The idea is to imply, rather than state (which would be ridiculous), that her self-pity diminishes her achievement. Just caricature her as a whingeing woman doing the housework (admittedly up the top of a 75ft mast in a gale in the Southern Ocean). MacArthur has done something extraordinary. What can the wise person do but sneer?

Lesson 6: London Olympics. To support London’s bid for the 2012 Games would be naff. It would be to become a Henman Hillite, a Last Night of the Proms patriot. Best tip: be worldly and speak of your globe-trotter’s acquaintance with Madrid’s organisational flair, the charm of Parisian hoteliers, the knowledge of New York taxi drivers. We all hate London; either because we live there, or because Londoners live there.

London is not the favourite, so that gives sneerers a great opportunity. And if it wins, it will give everyone an unmatched opportunity for a seven-year whinge during the preparations, while the sneerers say: “I told you so.” And do you know something? That’s exactly what happened in Sydney. Until the day the greatest Games in history opened.

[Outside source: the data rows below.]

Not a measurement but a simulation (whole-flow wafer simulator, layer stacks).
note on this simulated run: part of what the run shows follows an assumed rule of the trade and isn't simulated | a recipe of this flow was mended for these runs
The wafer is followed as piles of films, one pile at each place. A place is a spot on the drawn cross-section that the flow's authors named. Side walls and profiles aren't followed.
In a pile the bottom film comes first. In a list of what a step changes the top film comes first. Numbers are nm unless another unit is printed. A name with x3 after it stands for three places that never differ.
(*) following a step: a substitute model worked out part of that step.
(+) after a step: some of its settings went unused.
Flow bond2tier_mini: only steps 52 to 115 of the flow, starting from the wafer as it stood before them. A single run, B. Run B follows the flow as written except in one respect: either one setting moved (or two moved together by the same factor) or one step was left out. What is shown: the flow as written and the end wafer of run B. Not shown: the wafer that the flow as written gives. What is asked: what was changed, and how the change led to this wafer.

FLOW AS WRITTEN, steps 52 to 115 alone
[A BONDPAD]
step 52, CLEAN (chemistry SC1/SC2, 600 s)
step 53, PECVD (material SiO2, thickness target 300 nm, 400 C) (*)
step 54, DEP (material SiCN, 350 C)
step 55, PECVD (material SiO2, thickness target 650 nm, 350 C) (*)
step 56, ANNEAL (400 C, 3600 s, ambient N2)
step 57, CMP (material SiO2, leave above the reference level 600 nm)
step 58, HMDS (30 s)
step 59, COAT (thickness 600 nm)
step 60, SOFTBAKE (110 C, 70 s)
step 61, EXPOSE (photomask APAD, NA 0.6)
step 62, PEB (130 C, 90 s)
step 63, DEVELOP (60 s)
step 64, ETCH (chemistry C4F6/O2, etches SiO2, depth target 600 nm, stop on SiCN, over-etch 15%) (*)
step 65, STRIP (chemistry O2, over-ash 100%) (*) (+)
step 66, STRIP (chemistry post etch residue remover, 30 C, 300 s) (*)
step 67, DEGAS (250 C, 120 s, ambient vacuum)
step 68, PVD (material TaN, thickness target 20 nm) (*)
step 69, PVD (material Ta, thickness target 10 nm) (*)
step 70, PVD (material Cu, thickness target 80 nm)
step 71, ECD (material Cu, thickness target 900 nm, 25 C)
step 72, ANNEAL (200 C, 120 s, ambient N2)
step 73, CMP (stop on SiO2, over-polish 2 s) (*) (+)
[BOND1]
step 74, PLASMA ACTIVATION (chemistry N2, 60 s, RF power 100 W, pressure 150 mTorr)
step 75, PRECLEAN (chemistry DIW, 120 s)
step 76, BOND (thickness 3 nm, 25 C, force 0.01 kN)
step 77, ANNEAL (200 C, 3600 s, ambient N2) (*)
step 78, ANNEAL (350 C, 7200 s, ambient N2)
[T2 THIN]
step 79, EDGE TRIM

Sneer, then. Sneer by all means. Sneer at Sven, sneer at Ellen, sneer at beach volleyball in Horse Guards Parade and archery at Lord’s. And while you’re at it, sneer at this column. Sneer at birds, sneer at horses, sneer at poetry, sneer at whisky, sneer at children, sneer at women, sneer at men, sneer at sex, sneer at life. Join the mockers and be safe. That, after all, is what wise people do.